By F.H. FISHER, United Press Staff Correspondent
AT A SOUTHEAST ENGLISH PORT, May 31, 1940 (UP) -- An estimated half of the British Expeditionary Force, with Belgian and French comrades in arms, was reported back in England today, safely out of a "hell on earth."
The survivors have been pouring in for three or four days and today they still were coming between lanes of warships and under big squadrons of bombing and fighter planes.
I watched the troops pouring in this morning and saw trainload after trainload go out. At one time seven ships docked in less than two hours and the troops disembarked and entrained for their bases in England within a half hour.
The men were cheerful.
"Man for man, the Germans are not so good," a soldier said. "They've only got a little bit of France even now. We'll go back and have another crack at them."
Many of the survivors had been on the beach near Dunkirk for three or four days under aerial bombardment and machine gunning by the Germans. Before embarking they had marched seven miles along the sand under continuous shellfire.
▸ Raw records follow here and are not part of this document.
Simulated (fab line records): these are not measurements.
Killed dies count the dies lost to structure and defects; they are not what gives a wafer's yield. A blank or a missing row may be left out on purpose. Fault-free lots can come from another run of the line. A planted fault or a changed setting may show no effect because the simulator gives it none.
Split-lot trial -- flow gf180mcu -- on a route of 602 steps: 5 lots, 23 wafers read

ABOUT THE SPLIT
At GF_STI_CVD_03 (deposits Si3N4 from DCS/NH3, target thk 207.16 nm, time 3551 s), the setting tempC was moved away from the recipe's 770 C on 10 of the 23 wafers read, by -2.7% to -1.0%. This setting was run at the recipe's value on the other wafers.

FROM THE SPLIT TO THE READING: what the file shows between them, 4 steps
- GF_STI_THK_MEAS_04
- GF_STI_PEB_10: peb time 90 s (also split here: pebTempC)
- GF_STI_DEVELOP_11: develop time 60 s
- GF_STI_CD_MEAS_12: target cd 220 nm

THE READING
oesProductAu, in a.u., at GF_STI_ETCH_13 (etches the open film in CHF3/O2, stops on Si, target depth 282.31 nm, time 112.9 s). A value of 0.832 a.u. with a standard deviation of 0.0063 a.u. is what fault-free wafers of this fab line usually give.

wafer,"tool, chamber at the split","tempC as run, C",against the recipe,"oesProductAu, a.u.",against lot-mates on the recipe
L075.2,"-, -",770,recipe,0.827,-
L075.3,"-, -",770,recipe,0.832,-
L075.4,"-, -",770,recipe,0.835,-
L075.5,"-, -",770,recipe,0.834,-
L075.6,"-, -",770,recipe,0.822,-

One soldier said that the Germans had dropped leaflets saying: "Don't believe that we hurt our prisoners. Come over and see for yourselves."
The leaflets carried a rough map of British positions and said the Germans knew where the British were and that they should surrender, since they were surrounded.
Commanders were enthusiastic in their praise of the conduct of their men under fire. They said that the troops, while waiting on the beaches for their ships, played cards and even football and became so used to German planes that they stopped their games only when it was obvious that the attackers were diving straight for them.
Ships of every sort, even coal barges towed by tugs, brought the troops back.
Many of them were temporarily deaf after days under constant fire. Some of the wounded had walked 30 miles a day to reach the channel coast. And some of these, after being embarked, had volunteered to man the guns of ships which had suffered casualties under German plane fire.
Squadron after squadron of German planes flew over the channel beaches, bombing and machine-gunning. They flew half way across the channel to attack ships bearing the troops to England. According to all reports, they too, paid a price. "I saw so many German planes brought down that I lost count," one man said.